Walker Moore, right, and son Jeremiah Moore, on their way up Mount Kilimanjaro in Africa.
I sat down this week for a couple hours with Walker Moore, who just got back to Tulsa after carrying a 12-foot cross to the top of the highest mountain in Africa. The story of his trip was fascinating – it will be in Saturday’s paper - but it was a side conversation on the way out the door that intrigued me.
For the past 25 years, Moore has been taking young people on missions trips designed to be a kind of rite of passage to adulthood. He calls them Christian bar mitzvahs.
Unlike most cultures historically around the world, modern American culture does not offer young people a clear path to adulthood, Moore said. As a result, many of them wander around in an extended adolescence that can reach into their 30s.
Sociologists have documented that. They say the transition to adulthood is traditionally marked by five milestones, completing school, leaving home, becoming financially independent, marrying and having a child.
In 1960, 77 percent of women and 65 percent of men had reached all five milestones by age 30. In 2000, fewer than half of women and only a third of men had reached the milestones. Forty percent of people in their 20s move back in with their parents at least once; two thirds of them have lived with an unmarried romantic partner, and they get married an average of five years later than in 1960.
While sociologists may debate whether this “failure to launch” is a reason for concern, most parents would not wish it for their own children.
As Bob Dylan said in the 1960s, "The times, they are a-changing," and not necessarily for the better.
Moore says parents, grandparents and other significant adults can help young people make the transition to adulthood by enabling them to have four essential experiences.

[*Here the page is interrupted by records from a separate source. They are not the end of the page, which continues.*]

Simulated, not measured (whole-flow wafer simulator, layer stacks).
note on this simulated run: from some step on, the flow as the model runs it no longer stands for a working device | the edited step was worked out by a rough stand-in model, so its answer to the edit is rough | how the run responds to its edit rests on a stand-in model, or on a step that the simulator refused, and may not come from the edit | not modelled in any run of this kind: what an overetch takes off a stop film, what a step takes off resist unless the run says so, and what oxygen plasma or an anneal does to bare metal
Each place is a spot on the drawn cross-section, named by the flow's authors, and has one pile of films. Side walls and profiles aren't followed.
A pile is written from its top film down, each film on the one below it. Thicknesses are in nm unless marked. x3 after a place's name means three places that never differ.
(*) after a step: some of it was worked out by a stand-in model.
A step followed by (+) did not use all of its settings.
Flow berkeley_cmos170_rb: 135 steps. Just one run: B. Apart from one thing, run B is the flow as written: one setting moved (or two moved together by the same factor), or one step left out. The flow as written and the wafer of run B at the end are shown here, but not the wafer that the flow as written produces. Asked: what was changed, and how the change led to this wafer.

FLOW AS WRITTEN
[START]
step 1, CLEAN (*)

First, young people need a rite of passage, an event in their lives in which they purposefully leave childhood behind and acknowledge that they are now taking responsibility for their lives;
Second, young people need significant tasks, not just busy work, but jobs they know truly contribute to the family’s well-being;
Third, they need logical consequences to their behavior. In his book, “Rite of Passage Parenting” Walker tells the painful story of his teen-age son Caleb’s arrest for drunk driving and eluding police. As a police chaplain who knew the officers, he was given the opportunity to take his son home, but he refused to give him special treatment, and said the police should take him downtown and book him.
Fourth, parents, and especially grandparents, need to regularly make what he calls “grace deposits” in young people’s lives, statements and actions that communicate to the young people that they have intrinsic worth.